DeLillo/Wallace/Ellison

Dave Monroe monropolitan at yahoo.com
Sat Aug 26 09:16:51 CDT 2006


Yeah, I've read the Seed book, even have a copy, which
was no mean feet at the time I went looking for one,
but, as far as I'm concerned, it's most valauble for
that letter from Pynchon on his research for V. ...

But if only WE look, cf. "this public secret" ...

http://waste.org/mail/?list=pynchon-l&month=0208&msg=69706

http://waste.org/mail/?list=pynchon-l&month=0211&msg=72631

http://waste.org/mail/?list=pynchon-l&month=0209&msg=70538

http://waste.org/mail/?list=pynchon-l&month=0108&msg=58847

http://waste.org/mail/?list=pynchon-l&month=0108&msg=59073

http://waste.org/mail/?list=pynchon-l&month=0308&msg=84682

http://waste.org/mail/?list=pynchon-l&month=0311&msg=87452

http://waste.org/mail/?list=pynchon-l&month=0410&msg=94132

E.A. Poe's "The Purloined Letter," Henry James' The
Princess Cassamassima ...

--- Tore Rye Andersen <torerye at hotmail.com> wrote:


---------------------------------

Thanks. I alreday knew Petillon's essay, but I'm very
pleased with the link to the old thread "If only she'd
looked". I hadn't read that thread before, but it
certainly struck a chord in me: I'm just finishing a
chapter on The Crying of Lot 49 in my dissertation.
The title of the chapter? "If only she'd looked"... 

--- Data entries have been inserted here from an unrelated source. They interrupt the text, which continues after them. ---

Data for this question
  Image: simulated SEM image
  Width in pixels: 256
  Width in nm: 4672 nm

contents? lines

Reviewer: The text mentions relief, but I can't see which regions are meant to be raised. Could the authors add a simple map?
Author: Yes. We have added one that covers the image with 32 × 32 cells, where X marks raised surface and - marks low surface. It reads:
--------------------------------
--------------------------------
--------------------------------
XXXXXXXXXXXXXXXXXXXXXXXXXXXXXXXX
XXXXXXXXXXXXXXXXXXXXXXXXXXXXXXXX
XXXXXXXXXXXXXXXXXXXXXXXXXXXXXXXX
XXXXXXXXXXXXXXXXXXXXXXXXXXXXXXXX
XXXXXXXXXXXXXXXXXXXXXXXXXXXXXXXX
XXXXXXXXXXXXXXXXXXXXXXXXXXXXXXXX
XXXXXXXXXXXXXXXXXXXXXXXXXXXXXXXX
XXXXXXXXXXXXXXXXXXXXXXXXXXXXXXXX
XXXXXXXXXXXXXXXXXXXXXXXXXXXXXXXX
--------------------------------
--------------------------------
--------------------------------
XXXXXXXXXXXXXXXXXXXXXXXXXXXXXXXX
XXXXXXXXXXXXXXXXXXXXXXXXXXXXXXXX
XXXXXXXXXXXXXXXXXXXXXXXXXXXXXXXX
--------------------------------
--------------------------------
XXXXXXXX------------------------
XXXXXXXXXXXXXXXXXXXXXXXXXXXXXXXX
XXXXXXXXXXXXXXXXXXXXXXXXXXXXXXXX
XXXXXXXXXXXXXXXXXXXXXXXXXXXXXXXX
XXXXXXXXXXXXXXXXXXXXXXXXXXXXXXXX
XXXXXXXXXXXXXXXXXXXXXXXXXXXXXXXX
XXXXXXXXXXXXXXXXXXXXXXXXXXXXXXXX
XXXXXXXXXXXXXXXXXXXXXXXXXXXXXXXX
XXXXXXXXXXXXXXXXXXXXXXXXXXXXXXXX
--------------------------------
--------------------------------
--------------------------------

The Harrington book - 'The Other America: Poverty in
America' - is great stuff and it certainly seems
likely that Pynchon read it prior to writing Lot 49
and GR. Petillon uses the Harrington book in his essay
from 1991, but three years prior to Petillon's essay,
David Seed mentioned 'The Other America' in his
chapter on 'Lot 49' in 'The Fictional Labyrinths of
Thomas Pynchon'. Seed, by the way, didn't think too
much of this important sub-theme in the novel. About
the lyrical passage on pp. 179-80 in the novel, Seed
states: "the passage includes too many images of
drifters, squatters and the poor". Apparently he
prefers his Pynchon novels to be free from annoying
human waste, and he relegates these human rejects to
the margin of his interpretation, just as Oedipa
relegates them to the margin of her quest.